The blogosphere punishes neglect. I caught up with the always-enjoyable LiveDigitally to discover that it’s had a makeover (I like!) and a fine piece by Jeremy Toeman on why the Kindle will fail. Here’s the rub, though. Jeremy is using mass market breakthrough — millions of units per year — as his criterion. In fact, Kindle can be a profitable business for Amazon at much lower volumes, and can be an effective enough customer retention tool that Amazon is inclined to keep it around as long as customer spending is profitable enough to offset bandwidth subsidization for things items such as free chapters and Web pages.

The scenario of needing Kindle’s EV-DO book-buying capabilities before one heads off on a flight may not be so common per se, but one place where Amazon will be very happy to have EV-DO working is at the doorstep of — indeed, even inside — every Barnes & Noble and Border’s.

There hasn’t been any indication that Amazon is, for example, subsidizing the hardware, which would put more pressure on scaling up quickly. That said, Kindle’s success must be measured the way game console success is measured — not just by units, but by tie ratios. Not only is there less competition in the nascent e-book market, and not only do those competitors have access to far fewer titles, but their customers are less likely to buy more because they have access to the store in fewer places.

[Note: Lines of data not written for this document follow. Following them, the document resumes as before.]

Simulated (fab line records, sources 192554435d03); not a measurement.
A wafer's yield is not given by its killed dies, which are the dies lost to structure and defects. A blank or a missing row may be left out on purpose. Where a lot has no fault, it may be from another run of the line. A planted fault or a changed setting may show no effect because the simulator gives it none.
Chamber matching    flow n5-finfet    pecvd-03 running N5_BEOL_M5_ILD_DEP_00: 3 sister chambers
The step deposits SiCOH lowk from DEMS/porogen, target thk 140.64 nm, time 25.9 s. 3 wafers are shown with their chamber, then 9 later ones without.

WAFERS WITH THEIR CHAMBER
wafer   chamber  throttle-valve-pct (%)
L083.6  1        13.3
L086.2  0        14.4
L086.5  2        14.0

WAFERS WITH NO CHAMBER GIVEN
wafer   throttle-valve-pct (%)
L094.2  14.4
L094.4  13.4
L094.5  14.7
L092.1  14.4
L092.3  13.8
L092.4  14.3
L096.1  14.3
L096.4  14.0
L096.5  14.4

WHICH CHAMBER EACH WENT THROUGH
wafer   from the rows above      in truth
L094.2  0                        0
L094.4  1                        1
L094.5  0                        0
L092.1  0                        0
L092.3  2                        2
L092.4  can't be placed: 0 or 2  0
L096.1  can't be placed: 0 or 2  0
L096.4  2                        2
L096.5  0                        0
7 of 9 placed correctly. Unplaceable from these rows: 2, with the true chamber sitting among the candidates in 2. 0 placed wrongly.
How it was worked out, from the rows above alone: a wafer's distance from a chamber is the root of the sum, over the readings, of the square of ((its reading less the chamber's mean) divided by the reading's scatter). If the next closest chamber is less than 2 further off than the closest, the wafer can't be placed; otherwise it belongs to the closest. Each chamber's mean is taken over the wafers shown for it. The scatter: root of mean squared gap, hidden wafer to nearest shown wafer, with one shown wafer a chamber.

As many articles about Kindle have pointed out, it excels in the buying experience, and Kindle is as much a store as it is a reading device. And as long as you keep off that ill-fitting cover, the reading experience on Kindle is comparable to the Sony Reader’s. They represent the state of the e-book art.

Jeremy rightly points out that books are not like music — even albums that come closer to the price of books. For one, avid readers who would find value in the Kindle are a much smaller market than those who would be interested in buying a few tracks off of iTunes.

But, unlike the iPod, every Kindle sold is almost guaranteed to result in content revenue. Remember too that Amazon has a vast database of avid readers at its marketing disposal. Kindle isn’t (so much) a platform in a battle for market share. It’s a $400 invitation to buy more books from Amazon. But, hey, it makes them easier to carry.